So many aspects of life are dependent upon maintaining the best possible physical fitness, from performing one’s job at maximum efficiency to completing the myriad of other tasks faced each day.

In order to maximize efficiency and promote optimum health, attention must be paid to the requirements of sustaining good physical conditioning. It is imperative that those good habits that promote fitness are instilled early on and practiced from childhood onward.

Of course, the regimens for maintaining optimum physical fitness are different for those of different ages. What is appropriate for a child with boundless energy and an adult nearing retirement can differ significantly.

The basic needs remain the same – strong heart and lungs, and lean muscle, said Carey Long, a trainer at Spectrum Fitness in Baton Rouge and the author of “Real Life Fitness.”

“What needs to be factored in between the 20- and 60-plus groups is the volume of wear and tear on your body at 20 compared to 60 or more,” Long said.

Long noted that the typical 60-year-old has been exposed to more and, as a result, finds it harder to recover from extreme fitness bouts or high volumes of training through which the average 20-year-old can breeze.

“Joint wear and tear, and lower back, knee and shoulder pains are common as we age,” Long said. “These therefore should be factored into the individual’s workout plan.”

Also, a high percentage of 20- to 30-year-olds are still competing in recreational sports and some professional sports, Long said.

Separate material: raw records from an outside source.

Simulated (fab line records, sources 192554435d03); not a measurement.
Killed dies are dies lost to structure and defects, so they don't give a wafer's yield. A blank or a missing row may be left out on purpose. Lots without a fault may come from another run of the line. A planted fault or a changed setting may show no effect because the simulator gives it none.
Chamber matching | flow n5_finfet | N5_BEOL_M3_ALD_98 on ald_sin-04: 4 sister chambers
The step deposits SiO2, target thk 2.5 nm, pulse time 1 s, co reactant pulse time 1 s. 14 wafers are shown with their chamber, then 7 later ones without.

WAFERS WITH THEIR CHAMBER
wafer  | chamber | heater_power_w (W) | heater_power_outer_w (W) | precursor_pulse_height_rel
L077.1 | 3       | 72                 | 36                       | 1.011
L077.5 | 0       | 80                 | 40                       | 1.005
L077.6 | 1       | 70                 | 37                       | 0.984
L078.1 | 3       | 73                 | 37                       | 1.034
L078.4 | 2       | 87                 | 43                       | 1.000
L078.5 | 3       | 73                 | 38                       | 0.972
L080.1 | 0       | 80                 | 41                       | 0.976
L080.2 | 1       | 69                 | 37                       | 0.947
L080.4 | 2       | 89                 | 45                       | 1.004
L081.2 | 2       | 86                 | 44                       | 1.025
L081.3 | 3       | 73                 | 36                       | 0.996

“When we age through our 30s to 60s, we should focus our programs toward controlling and improving body composition and improving our general fitness with a more balanced approach between strength and cardiovascular training,” Long explained.

Flexibility and stability become prime components when we start getting to the 50 to 60-plus age group, Long said.

“We wake up stiffer in the morning than our younger counterparts,” Long said.

“Aging does not have to mean getting old,” he added, “and it won’t if readers start to take some responsibility for their future health and longevity.”